Friday, February 6, 2015

The Formidable Foe Odysseus

Book 22 was a crazy book to read for me. It was expected, inevitable, but still upsetting. Instead of a hero mowing down fighting suitors in glorious combat like in some cartoon, I feel like it was more of a depiction of Odysseus striking down, one by one, defenseless, begging, miserable suitors in a fit of rage. Eurymachus is the very first to plead with him, offering wealth and loyalty, claiming to not even blame Odysseus for his rage. Odysseus kills him. Later, Leodes begs for mercy as well, expressing how he is an innocent suitor, not to be lumped in with the others. Odysseus kills him. Phemius then comes up to Odysseus and begs for mercy on the grounds that he's just a singer. Odysseus would have killed him in a heartbeat if it weren't for Telemachus' interjection only then telling him who he shouldn't be killing. Fairly rotten planning there, I guess.

Odysseus feels much more like a villain in this book than a hero. His boasting, all-or-nothing attitude, and merciless sword don't make him the most compelling of characters in this scene. He could have diffused the entire situation by exposing himself as Odysseus, perhaps killing the suitors that he truly felt deserved to die, and harshly threatening all of the rest. He's already a legend, a heroic story told to everyone about the fall of Troy, a formidable figure, not to mention a king. His threat would probably be worth quite a lot to these men. The death toll required to get Odysseus home is easily in the hundreds by this point.
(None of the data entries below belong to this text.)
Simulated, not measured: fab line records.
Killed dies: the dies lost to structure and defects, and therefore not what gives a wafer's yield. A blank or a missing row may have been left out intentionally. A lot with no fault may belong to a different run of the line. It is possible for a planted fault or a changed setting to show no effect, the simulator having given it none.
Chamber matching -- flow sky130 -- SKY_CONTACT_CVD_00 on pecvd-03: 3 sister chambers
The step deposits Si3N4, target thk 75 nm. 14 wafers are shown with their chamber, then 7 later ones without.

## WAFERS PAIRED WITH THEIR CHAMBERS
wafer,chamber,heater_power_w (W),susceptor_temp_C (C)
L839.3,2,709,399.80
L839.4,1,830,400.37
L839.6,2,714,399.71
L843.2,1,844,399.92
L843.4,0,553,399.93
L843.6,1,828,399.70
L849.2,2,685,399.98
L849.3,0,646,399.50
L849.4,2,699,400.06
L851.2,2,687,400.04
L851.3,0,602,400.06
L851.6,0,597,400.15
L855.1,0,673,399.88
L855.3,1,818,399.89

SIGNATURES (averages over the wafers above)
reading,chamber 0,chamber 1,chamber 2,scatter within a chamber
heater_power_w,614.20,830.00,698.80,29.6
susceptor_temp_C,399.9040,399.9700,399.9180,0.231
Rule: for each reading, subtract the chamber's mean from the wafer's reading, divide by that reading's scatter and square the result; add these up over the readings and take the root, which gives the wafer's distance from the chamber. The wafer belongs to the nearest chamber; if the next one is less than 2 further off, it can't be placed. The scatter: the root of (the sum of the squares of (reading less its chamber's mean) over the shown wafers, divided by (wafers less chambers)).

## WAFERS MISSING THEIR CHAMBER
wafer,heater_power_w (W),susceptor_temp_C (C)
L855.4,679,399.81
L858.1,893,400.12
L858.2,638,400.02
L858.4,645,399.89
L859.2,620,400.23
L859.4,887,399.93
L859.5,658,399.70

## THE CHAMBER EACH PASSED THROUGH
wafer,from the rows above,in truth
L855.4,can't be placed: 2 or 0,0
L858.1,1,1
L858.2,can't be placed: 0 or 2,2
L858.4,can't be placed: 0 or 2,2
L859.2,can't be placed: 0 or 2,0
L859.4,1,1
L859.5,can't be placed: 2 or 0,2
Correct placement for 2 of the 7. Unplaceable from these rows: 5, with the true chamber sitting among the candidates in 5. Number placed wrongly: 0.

The suitors did not have my sympathy, that much is for certain. But neither did Odysseus really by this point, and it was also the first time that I felt that Athena's help was really unnecessary. The battle was completely rigged and still Odysseus pretended numerous times that the suitors had some sort of other option. They suitors never really got a chance to defend their actions, which I would have actually been interested in reading.

Am I cutting the suitors too much slack? I feel like I kind of did that a bit in my last post. It's fun contemplating the other side of the fight, and this was certainly a very good chapter for it.

1 comment:

  1. Leodes is maybe the most disturbing of these, as he's not lying when he claims that he's had qualms about the suitors--we see him express these in the previous book. It's not to say he's totally innocent, and there is a definite guilt-by-association going on here (i.e. we don't talk about Antinous or Eurymachus as villains but "the suitors" as an undifferentiated group). The logic of mass guilt is troubling to our modern ethical/legal sensibilities, but I would point out that it is also the logic of war, and Odysseus is a warrior. He sacks Troy, and (20 yrs later) returns to sack his own palace.